A fraction is in LOWEST TERMS when the
numerator and denominator have NO common factors
other than 1 (they are relatively prime)
Formula
a/b ÷ GCF/GCF = a÷GCF/b÷GCF
Divide both by the Greatest Common Factor (GCF)
Steps to Simplify
Step 1: Find the GCF of numerator and denominator
Step 2: Divide both numerator and denominator by GCF
Step 3: The result is the simplified fraction
Example: Simplify 24/36
Step 1: Find GCF(24, 36)
Factors of 24: 1, 2, 3, 4, 6, 8, 12, 24
Factors of 36: 1, 2, 3, 4, 6, 9, 12, 18, 36
GCF = 12
Step 2: Divide both by 12
24 ÷ 12 = 2
36 ÷ 12 = 3
Answer: 24/36 = 2/3
4. Least Common Denominator (LCD)
What is LCD?
LCD is the SMALLEST common denominator
for a set of fractions
• It's the LCM (Least Common Multiple) of denominators
• Needed for adding and subtracting fractions
How to Find LCD
Step 1: List multiples of each denominator
Step 2: Find the smallest common multiple
Step 3: That's your LCD!
Example: Find LCD of 1/4 and 1/6
Multiples of 4: 4, 8, 12, 16, 20, 24...
Multiples of 6: 6, 12, 18, 24, 30...
Smallest common multiple: 12
Convert to LCD:
1/4 = 3/12 (multiply by 3/3)
1/6 = 2/12 (multiply by 2/2)
Answer: LCD = 12
5. Comparing and Ordering Fractions
Method 1: Same Denominator
If denominators are SAME:
Compare the NUMERATORS
Larger numerator = Larger fraction
Example: 5/8 > 3/8 (because 5 > 3)
Method 2: Same Numerator
If numerators are SAME:
Compare the DENOMINATORS
Smaller denominator = Larger fraction
Example: 2/3 > 2/5 (because 3 < 5)
Method 3: Different Numerators and Denominators
Step 1: Find the LCD of both fractions
Step 2: Convert both fractions to LCD
Step 3: Compare numerators
Example: Compare 2/3 and 3/4
Step 1: LCD of 3 and 4 is 12
Step 2: Convert to LCD
2/3 = 8/12 (multiply by 4/4)
3/4 = 9/12 (multiply by 3/3)
Step 3: Compare: 8/12 < 9/12
Answer: 2/3 < 3/4
6. Converting Between Mixed Numbers and Improper Fractions
Mixed Number to Improper Fraction
ab/c = (a×c)+b/c
Step 1: Multiply whole number × denominator
Step 2: Add the numerator
Step 3: Write result over original denominator
Example: Convert 3 2/5 to improper fraction
Step 1: 3 × 5 = 15
Step 2: 15 + 2 = 17
Step 3: 17/5
Answer: 3 2/5 = 17/5
Improper Fraction to Mixed Number
Step 1: Divide numerator by denominator
Step 2: Quotient = whole number
Step 3: Remainder = new numerator
Step 4: Denominator stays the same
Example: Convert 23/4 to mixed number
Step 1: 23 ÷ 4 = 5 remainder 3
Step 2: Whole number = 5
Step 3: Remainder = 3 (new numerator)
Step 4: Denominator = 4
Answer: 23/4 = 5 3/4
7. Rounding Mixed Numbers
Rounding Rule
Look at the FRACTION PART:
• If fraction ≥ 1/2 → ROUND UP
• If fraction < 1/2 → ROUND DOWN (stay same)

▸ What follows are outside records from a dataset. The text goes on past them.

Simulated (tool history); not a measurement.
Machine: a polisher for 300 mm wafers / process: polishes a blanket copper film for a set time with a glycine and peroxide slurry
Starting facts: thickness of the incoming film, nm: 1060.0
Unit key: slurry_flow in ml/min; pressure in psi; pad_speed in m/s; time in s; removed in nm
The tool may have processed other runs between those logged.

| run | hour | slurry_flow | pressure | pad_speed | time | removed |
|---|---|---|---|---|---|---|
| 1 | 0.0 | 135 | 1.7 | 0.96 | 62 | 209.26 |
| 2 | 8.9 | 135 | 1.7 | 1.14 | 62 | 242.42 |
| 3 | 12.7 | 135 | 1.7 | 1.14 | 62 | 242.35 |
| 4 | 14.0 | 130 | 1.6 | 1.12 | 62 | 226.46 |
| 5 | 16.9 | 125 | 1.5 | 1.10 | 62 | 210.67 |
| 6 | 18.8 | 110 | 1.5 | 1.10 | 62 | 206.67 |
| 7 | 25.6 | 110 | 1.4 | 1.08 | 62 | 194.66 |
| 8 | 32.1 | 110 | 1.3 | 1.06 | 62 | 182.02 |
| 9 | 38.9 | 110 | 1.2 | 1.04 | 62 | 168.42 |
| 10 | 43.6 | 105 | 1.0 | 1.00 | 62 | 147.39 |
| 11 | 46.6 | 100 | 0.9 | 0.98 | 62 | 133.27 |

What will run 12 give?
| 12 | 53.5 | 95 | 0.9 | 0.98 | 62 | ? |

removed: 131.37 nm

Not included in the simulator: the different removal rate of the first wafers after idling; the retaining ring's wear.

How to Check if Fraction ≥ 1/2
Compare: numerator ≥ (denominator ÷ 2)
If YES → Round up
If NO → Stay the same
Examples
Example 1: Round 7 3/4
Is 3/4 ≥ 1/2?
Half of 4 is 2
3 ≥ 2? Yes!
Round UP: 7 → 8
Answer: 8
Example 2: Round 12 1/3
Is 1/3 ≥ 1/2?
Half of 3 is 1.5
1 < 1.5
Round DOWN (stay same): 12
Answer: 12
Example 3: Round 9 5/8
Is 5/8 ≥ 1/2?
Half of 8 is 4
5 ≥ 4? Yes!
Round UP: 9 → 10
Answer: 10
Quick Reference: Fraction Formulas
| Concept | Formula/Rule |
|---|---|
| Equivalent Fractions | a/b = (a×n)/(b×n) or (a÷n)/(b÷n) |
| Simplify to Lowest Terms | Divide by GCF |
| LCD | LCM of denominators |
| Mixed to Improper | a b/c = (a×c+b)/c |
| Improper to Mixed | Divide: quotient remainder/denominator |
| Round Mixed Numbers | If fraction ≥ 1/2, round up |
💡 Important Tips to Remember
✓ Equivalent fractions: Multiply/divide numerator AND denominator by same number
✓ Lowest terms: Divide by GCF until no common factors remain
✓ LCD is needed for adding, subtracting, and comparing fractions
✓ Same denominator: Compare numerators (larger numerator = larger fraction)
✓ Same numerator: Compare denominators (smaller denominator = larger fraction)
✓ Different numerators and denominators: Convert to LCD first
✓ Mixed to improper: Multiply, add, keep denominator
✓ Improper to mixed: Divide, quotient is whole, remainder is numerator
✓ Rounding: Compare fraction to 1/2 (numerator vs half of denominator)
✓ Always simplify your final answer to lowest terms
🧠 Memory Tricks & Strategies
Equivalent Fractions:
"Whatever you do to the top, do to the bottom too!"
Simplifying:
"Find the GCF and divide it right - makes the fraction small and tight!"
Comparing Fractions:
"Same bottom? Compare the top! Same top? Smaller bottom is on top!"
Mixed to Improper:
"Multiply, add, and place - denominator stays in its space!"
Improper to Mixed:
"Divide to decide the whole, remainder's the goal!"
Rounding Mixed Numbers:
"Half or more? Raise the score! Less than half? Just laugh!"
Master Fractions! 🍕 ✨
Remember: Fractions are parts of a whole - practice makes perfect!